During the early 1960s, Plemmons played professional baseball for four years with the Baltimore Orioles' minor league clubs. He played with the Tri-City Atoms, Aberdeen Pheasants, and Elmira Pioneers.
In December 1963, he married Mary Jo Harris, also from Old Fort and a graduate of Old Fort High School.
Plemmons attended graduate school at Auburn University from 1961 to 1965, receiving his PhD in applied mathematics in 1965. He then held research positions with Martin Marietta in Orlando, Florida, and the National Security Agency in Ft. Meade. He served as a faculty member at the University of Mississippi from 1966 to 1967, before moving to the University of Tennessee Knoxville in 1967. In 1981, Plemmons moved to Raleigh, North Carolina, where he taught at North Carolina State University until 1990. While there, he founded the University of North Carolina System's Center for Research in Scientific Computation. Plemmons joined the faculty of Wake Forest University in 1990. In 2013, he retired from teaching, but still conducted research at WFU. He was also the professor and mentor of former NBA and WFU basketball player Rusty LaRue.
Plemmons focused his work on applied computational mathematics. At Auburn in the early 1960s, Plemmons' work with PhD advisors Richard Ball and Emilie Haynsworth was focused on finite semigroups theory. He continued this research until the early 1980s at the University of Tennessee Knoxville. In 1979, he co-authored the book Nonnegative Matrices in the Mathematical Sciences along with Abraham Berman. The book has been cited over 7,500 times. In 1994, it was revised and republished by the Society for Industrial and Applied Mathematics (SIAM).

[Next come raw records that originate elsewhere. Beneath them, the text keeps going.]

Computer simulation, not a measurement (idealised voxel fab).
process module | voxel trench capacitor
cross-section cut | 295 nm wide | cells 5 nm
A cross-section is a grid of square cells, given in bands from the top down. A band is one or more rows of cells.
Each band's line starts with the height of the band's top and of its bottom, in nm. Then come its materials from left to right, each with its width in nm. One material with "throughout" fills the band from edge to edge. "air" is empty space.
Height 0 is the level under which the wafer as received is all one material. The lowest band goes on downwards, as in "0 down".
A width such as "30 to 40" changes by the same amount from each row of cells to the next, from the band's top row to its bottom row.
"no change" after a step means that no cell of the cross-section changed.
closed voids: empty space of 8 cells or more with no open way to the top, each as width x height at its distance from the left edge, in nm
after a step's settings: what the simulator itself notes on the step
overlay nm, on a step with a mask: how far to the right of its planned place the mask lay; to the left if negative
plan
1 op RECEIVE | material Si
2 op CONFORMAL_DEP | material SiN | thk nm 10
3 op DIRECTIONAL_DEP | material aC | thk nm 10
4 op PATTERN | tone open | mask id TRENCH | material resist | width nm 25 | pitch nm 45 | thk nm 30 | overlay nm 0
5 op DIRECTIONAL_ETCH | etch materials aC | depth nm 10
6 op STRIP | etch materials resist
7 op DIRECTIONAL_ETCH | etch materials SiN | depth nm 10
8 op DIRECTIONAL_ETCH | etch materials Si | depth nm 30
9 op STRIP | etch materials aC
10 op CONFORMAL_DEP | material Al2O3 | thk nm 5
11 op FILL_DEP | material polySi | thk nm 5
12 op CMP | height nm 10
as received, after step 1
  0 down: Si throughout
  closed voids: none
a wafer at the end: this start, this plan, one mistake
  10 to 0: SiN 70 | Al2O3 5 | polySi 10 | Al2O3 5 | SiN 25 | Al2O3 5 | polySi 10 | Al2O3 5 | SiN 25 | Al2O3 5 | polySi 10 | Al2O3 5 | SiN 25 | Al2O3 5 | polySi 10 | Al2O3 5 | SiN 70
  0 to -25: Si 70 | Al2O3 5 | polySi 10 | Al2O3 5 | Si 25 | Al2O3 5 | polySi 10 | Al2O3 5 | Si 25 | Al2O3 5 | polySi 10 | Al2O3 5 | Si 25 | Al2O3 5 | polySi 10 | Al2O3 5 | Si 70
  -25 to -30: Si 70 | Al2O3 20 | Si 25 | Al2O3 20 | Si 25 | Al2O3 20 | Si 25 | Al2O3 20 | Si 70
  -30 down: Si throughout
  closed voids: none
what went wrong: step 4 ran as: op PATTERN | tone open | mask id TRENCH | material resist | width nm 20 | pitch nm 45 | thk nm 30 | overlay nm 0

In the mid-to-late 1980s until mid-1990s, his research focused on numerical linear algebra, specifically in Matrix Theory with applications in Markov chains and nonnegative matrices. Plemmons has been recognized internationally for his significant contributions to the field, celebrated at the Linear Algebra: Theory, Applications, and Computations Conference held at Wake Forest University in 1999 in honor of Plemmons' 60th birthday, and the International Workshop on Numerical Linear Algebra with Applications held in Hong Kong in 2013 in honor of his 75th birthday.
Plemmons conducted research in imaging physics and applied optics at Wake Forest from the late 1990s. He focused initially in biometrics, including iris recognition. His later research was in space situational awareness, tracking space debris using optical methods to prevent damage to space assets.
Over the years, he received funding from the National Science Foundation, the National Security Agency, the Central Intelligence Agency, the North Atlantic Treaty Organization, the Air Force Office of Scientific Research, the Army Research Office, the Department of Energy, the Intelligence Advanced Research Projects Activity, and the National Geospatial-Intelligence Agency. His research was continuously funded by the Department of Defense from 1973.
In 1996, Plemmons delivered a congressional testimony to the U.S. House of Representatives Committee on National Security, in support of appropriations to the Department of Defense on behalf of the Joint Policy Board for Mathematics, including the American Mathematical Society and SIAM.
The mathematics lineage of Plemmons can be traced back to the German mathematicians in the 17th century. Among his peers, he was a Fellow of the Society for Industrial and Applied Mathematics.
He was the author of more than 250 publications on computational mathematics, and served on the editorial board of six journals.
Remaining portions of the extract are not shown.